Free-Range vs Tractored

protodon

Songster
10 Years
Mar 3, 2009
390
4
131
Nottingham,PA
Okay ,I have yet to raise any meat variety of anything. Right now i have been culling extra roosters but I was thinking about getting some pekins and some colored rangers. Originally I was just going to let them free-range with the rest of my flock. But I got to thinking about building a chicken ark or tractor because my culled roosters are very lean and have little breast meat. They are mostly buff orp crosses and about 20 weeks old when culled. So I wouldn't expect much meat from them anyway since they seem to take at least 6 months to get any reasonable amount of breast meat. I feed my entire flock about once a day and they eat it all up real quick then forage and run around my 1 acre the rest of the day. They also get cracked corn and things like that. As I go in and out of the shed, I toss some out for them. Now I was wondering if keeping birds in closer quarters would make them bigger/meatier? Perhaps it's common sense since they are getting less exercise but then wouldn't they have more fat rather than more muscle? Anyone have any thoughts on this?
 
Salatin explains it like this. If you completely free range your birds, they will eat all the good tasty stuff and that is all they will eat. In other words, the ice cream. They need to eat their broccoli and spinach, too.

You can get away with that with layers, but not so much with the meaties. Even if you are using electric poultry netting, you are still restricting their area for a period to force them to eat a little of everything before you move it.

Mind you I don't really know one way or the other, but that is his theory behind tractoring at any rate.

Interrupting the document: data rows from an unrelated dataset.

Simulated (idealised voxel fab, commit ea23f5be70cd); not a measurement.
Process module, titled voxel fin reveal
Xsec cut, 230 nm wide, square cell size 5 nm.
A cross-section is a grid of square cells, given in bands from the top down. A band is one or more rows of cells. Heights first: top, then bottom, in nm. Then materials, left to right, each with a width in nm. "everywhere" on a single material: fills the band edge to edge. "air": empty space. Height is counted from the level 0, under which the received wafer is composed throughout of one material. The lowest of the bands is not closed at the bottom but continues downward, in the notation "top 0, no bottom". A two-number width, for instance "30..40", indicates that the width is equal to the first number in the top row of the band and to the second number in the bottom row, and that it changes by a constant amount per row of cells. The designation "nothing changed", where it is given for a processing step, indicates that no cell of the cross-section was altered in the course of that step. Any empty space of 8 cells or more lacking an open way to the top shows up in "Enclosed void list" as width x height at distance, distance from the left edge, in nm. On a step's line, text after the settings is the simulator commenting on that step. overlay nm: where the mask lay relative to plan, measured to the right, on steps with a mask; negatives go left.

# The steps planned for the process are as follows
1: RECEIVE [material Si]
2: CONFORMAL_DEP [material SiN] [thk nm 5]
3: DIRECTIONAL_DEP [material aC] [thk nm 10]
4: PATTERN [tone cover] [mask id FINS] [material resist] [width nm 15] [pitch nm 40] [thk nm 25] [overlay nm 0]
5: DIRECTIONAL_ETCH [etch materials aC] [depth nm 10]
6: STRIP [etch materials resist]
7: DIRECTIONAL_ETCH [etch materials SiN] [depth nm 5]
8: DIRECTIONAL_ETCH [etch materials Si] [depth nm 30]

I think turkeys are different, since they get a lot more of their food from foraging than chickens do. Maybe that forces them to eat a variety.
 
I tractor my meat birds just because they are white and they seem to get pick off by the owls if they are out at dusk. In the tractor I have not a chicken loss to a predictor yet. The turkeys i have not been so lucky, neighbor dogs. But i feed my meat birds in the morning and about noon then leave them to eat down the area in the pen the rest of the day then move them again in the morning. Once every few days when young to twice just before butcher. The birds grow well i butcher the CX at 8-10 weeks and have huge birds, gotta feed the family. But the cornish/EE mixes i leave until they hit the 5ish lbs range then butcher them same strategy just longer time 16 weeks rings a bell.

Turkeys i tractor until they hit 5+ lbs then they get the tractor opened up and they get to range during the day and closed up at night back in the tractor.
 
I like my Cornish-X tractored. Never raised Freedom Rangers and gave up on Dual-purpose long ago.I like the faster growing chickens for personal reasons. Where beef should be slow grown for the meat to be marbled for quality meat.I like chicken grown faster. Some people like a little fat for it adds to the flavor. JMHO Will
 
Well I may need a tractor anyway for my young birds due to new predator (hawk) problems. i guess I could try a few meat birds in the tractor and a few free-range to see if there is any difference. Not sure why I didn't consider that before. I was just thinking all free-range or all tractor. Oh well, I guess talking it out helps!
 
Quote:
Salatin has some great info, and he's good at what he does, but here and there, I have to question what he says, due to my own experience. My dual-purp flock free-ranges every day, but they eat feed too, all by themselves. It's in the feeders in the coop, they wander in and out all day, eat greens, weed seeds, and bugs outside, wander inside and eat feed, go back out and forage. I have yet to see any poultry of any kind turn up their beaks at feed, just because forage is available.

Maybe I misunderstood that though, did you (or Salatin) mean they'll only eat the best of the greens, if given the option, plus the feed?

Broilers will generally spend all day at the feeder if you let them, to the point they will eat themselves to death if you don't take it away for a period every day. (after the first 2 or 3 weeks, that is, once they don't need lights to stay warm at night)
 
I have the same experience, my flock is let out to free range first thing in the morning and they go back in at night.
While they are in the coop they eat their layer food, when they are out roaming around the yard they eat grass, bugs etc.
I have seen them go in and out of the coop during the day, to lay eggs or whatever reason and they stop and eat out of the feeder.